PHP Web Database Auditing, Authorization and Monitoring
By cj on Sep 10, 2010
Oracle Database "client identifiers" are cool because they let Oracle Database trace and monitor DB resource usage for individual web users, not just for the username that connected to the DB. You know how your web app files all connect using the same DB username like $c = oci_connect('phpuser', 'secret', 'mydb'), and so as a consequence how all your DB monitoring scripts show PHPUSER as the main (or only) resource consumer? Well by adding a simple oci_set_client_identifier($c, 'chris') call to your PHP files you can get a DB audit trail of the operations that 'chris' does, and can do real-time monitoring of the statements executed and see what his DB personal resource usage is. This can be used to track data access and highlight suspicious activity. It can identify heavy consumers or pinpoint the cause of a runaway situation. It could also be used during development to isolate the impact of a particular set of code changes from the load that other developers are putting on the dev database.

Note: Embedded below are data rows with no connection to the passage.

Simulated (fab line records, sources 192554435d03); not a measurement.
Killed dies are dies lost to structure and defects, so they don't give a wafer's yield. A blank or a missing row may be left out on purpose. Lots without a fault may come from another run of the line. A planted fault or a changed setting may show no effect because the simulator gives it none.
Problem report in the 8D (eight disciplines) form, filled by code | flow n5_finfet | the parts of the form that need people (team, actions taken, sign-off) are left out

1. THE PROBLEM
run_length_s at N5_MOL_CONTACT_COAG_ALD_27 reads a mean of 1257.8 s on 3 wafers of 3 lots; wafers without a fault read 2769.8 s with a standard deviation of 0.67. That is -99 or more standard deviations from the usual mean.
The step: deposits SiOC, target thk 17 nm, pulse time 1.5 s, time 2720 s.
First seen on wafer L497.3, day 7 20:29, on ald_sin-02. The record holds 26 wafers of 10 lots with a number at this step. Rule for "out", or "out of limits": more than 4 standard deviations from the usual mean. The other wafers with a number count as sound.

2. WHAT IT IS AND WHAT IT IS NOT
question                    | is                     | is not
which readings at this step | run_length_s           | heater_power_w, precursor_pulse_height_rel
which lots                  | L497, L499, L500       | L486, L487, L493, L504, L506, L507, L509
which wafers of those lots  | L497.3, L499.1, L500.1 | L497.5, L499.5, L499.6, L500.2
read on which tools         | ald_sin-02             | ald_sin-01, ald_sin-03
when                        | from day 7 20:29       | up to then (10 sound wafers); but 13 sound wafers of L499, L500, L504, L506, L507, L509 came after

Client identifiers can also be used to automatically restrict data access. How? You create a PL/SQL function that simply returns the text string of WHERE clause and tell Oracle to automatically apply that clause whenever a particular table is accessed. The function logic and/or returned string can reference the client id. Just like a normal WHERE clause, if the clause returns true for a particular row, then the user sees that data, otherwise not. The application doesn't need any changes or recoding - the clause is automatically and consistently applied by Oracle.
There is a lot more detail on the topic in a brand new OTN article at PHP Web Auditing, Authorization and Monitoring with Oracle Database.
Thanks to everyone who reviewed and gave technical input to the article. It is much better as a result.